Solution: Level 8 / Project 01 - Dashboard KPI Assembler¶

STOP -- Have you attempted this project yourself first?

Learning happens in the struggle, not in reading answers. Spend at least 20 minutes trying before reading this solution. If you are stuck, try the Walkthrough first -- it guides your thinking without giving away the answer.

Back to project README

Complete solution¶

"""Dashboard KPI Assembler -- aggregate metrics from multiple sources into a unified dashboard."""

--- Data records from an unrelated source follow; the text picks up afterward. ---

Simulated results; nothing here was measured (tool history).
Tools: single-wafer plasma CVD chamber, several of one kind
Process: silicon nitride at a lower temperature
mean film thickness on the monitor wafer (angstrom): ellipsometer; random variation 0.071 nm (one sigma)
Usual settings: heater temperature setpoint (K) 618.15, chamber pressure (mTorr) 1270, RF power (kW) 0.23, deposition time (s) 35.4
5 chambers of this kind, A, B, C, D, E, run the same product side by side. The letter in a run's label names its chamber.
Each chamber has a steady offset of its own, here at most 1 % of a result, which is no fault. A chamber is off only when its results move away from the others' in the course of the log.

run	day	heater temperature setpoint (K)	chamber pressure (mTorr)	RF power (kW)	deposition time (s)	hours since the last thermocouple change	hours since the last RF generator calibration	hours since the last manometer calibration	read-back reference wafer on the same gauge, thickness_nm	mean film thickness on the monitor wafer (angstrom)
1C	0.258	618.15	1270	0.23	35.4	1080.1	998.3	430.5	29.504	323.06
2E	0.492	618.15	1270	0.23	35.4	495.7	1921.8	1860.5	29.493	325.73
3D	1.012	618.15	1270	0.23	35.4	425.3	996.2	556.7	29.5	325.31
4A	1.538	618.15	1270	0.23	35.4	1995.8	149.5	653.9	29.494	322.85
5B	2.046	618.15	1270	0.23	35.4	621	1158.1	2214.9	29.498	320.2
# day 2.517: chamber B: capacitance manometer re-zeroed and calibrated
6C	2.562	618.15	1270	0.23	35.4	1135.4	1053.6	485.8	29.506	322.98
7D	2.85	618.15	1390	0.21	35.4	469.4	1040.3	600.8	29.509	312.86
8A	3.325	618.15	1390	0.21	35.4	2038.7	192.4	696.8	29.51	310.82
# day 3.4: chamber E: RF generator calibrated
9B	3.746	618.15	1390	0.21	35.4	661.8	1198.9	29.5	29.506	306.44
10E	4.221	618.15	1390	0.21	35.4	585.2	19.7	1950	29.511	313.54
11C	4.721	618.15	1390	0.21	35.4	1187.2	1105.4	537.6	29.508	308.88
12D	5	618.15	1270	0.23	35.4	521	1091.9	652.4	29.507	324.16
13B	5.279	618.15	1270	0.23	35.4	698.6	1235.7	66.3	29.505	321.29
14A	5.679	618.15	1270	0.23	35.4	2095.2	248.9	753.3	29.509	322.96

from __future__ import annotations

import argparse
import json
import math
from dataclasses import dataclass, field
from enum import Enum
from pathlib import Path
from typing import Any


# --- Domain types -------------------------------------------------------

# WHY Enum for status? -- Traffic-light status is a closed set of values.
# Using an Enum prevents typos ("grren") and enables IDE autocomplete.
# The .value attribute gives the JSON-friendly string when serializing.
class KPIStatus(Enum):
    GREEN = "green"
    YELLOW = "yellow"
    RED = "red"


# WHY embed evaluate() on KPIDefinition? -- This is the Information Expert
# pattern: the object that holds the threshold data is the one that decides
# the status colour. Putting evaluation logic elsewhere would scatter
# knowledge about thresholds across multiple locations.
@dataclass
class KPIDefinition:
    name: str
    unit: str
    green_threshold: float   # values <= this are green
    yellow_threshold: float  # values <= this (but > green) are yellow; above is red

    def evaluate(self, value: float) -> KPIStatus:
        if value <= self.green_threshold:
            return KPIStatus.GREEN
        if value <= self.yellow_threshold:
            return KPIStatus.YELLOW
        return KPIStatus.RED


@dataclass
class MetricSample:
    source: str
    kpi_name: str
    timestamp: str
    value: float


@dataclass
class KPISummary:
    name: str
    unit: str
    sample_count: int
    mean: float
    p95: float
    minimum: float
    maximum: float
    status: KPIStatus
    trend: str  # "improving", "stable", "degrading"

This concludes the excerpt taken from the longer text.